So fundamentally, we had 14,000 working and 6,000 people looking for jobs. And since I’ve been there, and since our team has really tackled this issue, we now have 17 people wildly engaged for every one person who’s not. And those are world-class levels.
So it’s been a wonderful story. I think it’s foundational for a high-performance company; you cannot expect to perform at a high level unless people are personally engaged. And they’re not going to be personally engaged unless they genuinely believe that you are personally engaged in trying to make their lives better.
Sarah Green: You have written on HBR.org about, I think, part of that, which is “declaring yourself.” What do you mean by that? And how does that impact engagement?
Doug Conant: I think we have to realize that people are not mind readers. They don’t know exactly what you’re thinking. I think you have to tell them. And sometimes we take that for granted, because we know so clearly what we’re doing, and why we’re doing it. But people are not mind readers. You have to tell them. And by declaring yourself and saying, OK, we’re gonna emphasize employee engagement. We’re committed to making this a place where you’re personally attracted to working—by declaring that, you also hold yourself accountable to it.
And so when you declare yourself, you raise the accountability and raise the expectations. That’s half of it. The other half is, you have to deliver.
So you’ve got to be very careful, because once you declare yourself, you have to deliver against that agenda.
Sarah Green: I want to also ask you about another specific part of this, which is a handwritten note. Because that’s something that you’ve become known for. What’s the power of that?
Doug Conant: Well, to frame the idea, I have a practice of writing 10 to 20 notes a day to employees in our company celebrating their successes. You see, in my line of work, I’ve been trained to find the busted number in the spreadsheet, and find all the things that are going wrong. And the entire culture is built to find things that are going wrong and fix them. My observation is that most cultures really don’t celebrate contributions of real significance like they can be celebrated.

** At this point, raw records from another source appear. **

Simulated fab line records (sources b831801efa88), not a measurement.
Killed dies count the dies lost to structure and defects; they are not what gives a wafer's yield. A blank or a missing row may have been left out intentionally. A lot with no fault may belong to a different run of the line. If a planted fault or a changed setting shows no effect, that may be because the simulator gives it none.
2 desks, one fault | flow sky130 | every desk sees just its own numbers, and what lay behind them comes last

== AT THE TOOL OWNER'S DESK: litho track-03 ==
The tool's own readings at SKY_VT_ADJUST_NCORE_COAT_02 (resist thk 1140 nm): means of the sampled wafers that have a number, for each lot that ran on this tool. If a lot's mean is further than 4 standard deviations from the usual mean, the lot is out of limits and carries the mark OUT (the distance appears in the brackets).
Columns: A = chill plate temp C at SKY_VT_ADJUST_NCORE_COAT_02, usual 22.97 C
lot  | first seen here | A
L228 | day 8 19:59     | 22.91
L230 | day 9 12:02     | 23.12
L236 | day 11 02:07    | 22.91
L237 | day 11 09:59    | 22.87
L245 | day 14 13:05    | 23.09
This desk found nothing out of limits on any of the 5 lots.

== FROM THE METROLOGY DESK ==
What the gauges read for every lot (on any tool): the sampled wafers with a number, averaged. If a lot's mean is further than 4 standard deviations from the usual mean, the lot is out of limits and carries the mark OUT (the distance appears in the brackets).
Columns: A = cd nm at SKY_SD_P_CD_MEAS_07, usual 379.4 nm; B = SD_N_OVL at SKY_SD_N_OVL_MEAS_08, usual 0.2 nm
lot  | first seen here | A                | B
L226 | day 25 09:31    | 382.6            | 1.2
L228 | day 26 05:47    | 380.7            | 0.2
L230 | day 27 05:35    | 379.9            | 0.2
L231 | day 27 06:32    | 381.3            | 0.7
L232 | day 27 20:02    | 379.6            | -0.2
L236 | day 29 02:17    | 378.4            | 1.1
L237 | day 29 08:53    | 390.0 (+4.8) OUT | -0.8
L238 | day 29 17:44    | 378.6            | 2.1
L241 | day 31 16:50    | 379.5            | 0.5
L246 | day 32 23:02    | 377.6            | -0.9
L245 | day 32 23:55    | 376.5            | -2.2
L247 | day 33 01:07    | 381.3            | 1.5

So I developed this practice of writing notes to our employees all around the world. And over the course of the ten years, when we added them all up, it was over 30,000 notes. And we only have 20,000 employees. And what’s cool is, wherever I would go in the world—whether it’s Shanghai, or Lubeck, Germany, or Paris, France, or Mexico City—in employee cubicles you would find my handwritten notes posted on their bulletin boards, kind of celebrating their contributions.
Now there are a couple of things that are important to know. One is, they were not gratuitous notes. They related to something specifically these people had done that had enhanced our company. Two is, they were handwritten, because I believe it’s important that you make it personal.
*Make it personal
To me an email is OK, but it’s insufficient. If I have the time, if I make the time to write the note, it’s something that people will treasure. You know. Unfortunately, in my first 25 years of my career, I think I got about two notes. And I saved both of them.
But I saw the power in it as I got started at Campbell. And it was a way for me to emphasize the strategies we were on and how important engagement was, to let people know I was paying attention. And it sent a lot of positive signals to the organization. I’m glad I did it
Sarah Green: One final question for you. I know a lot of executives talk about management by walking around. You actually put on a pedometer. And what did you get from that exercise?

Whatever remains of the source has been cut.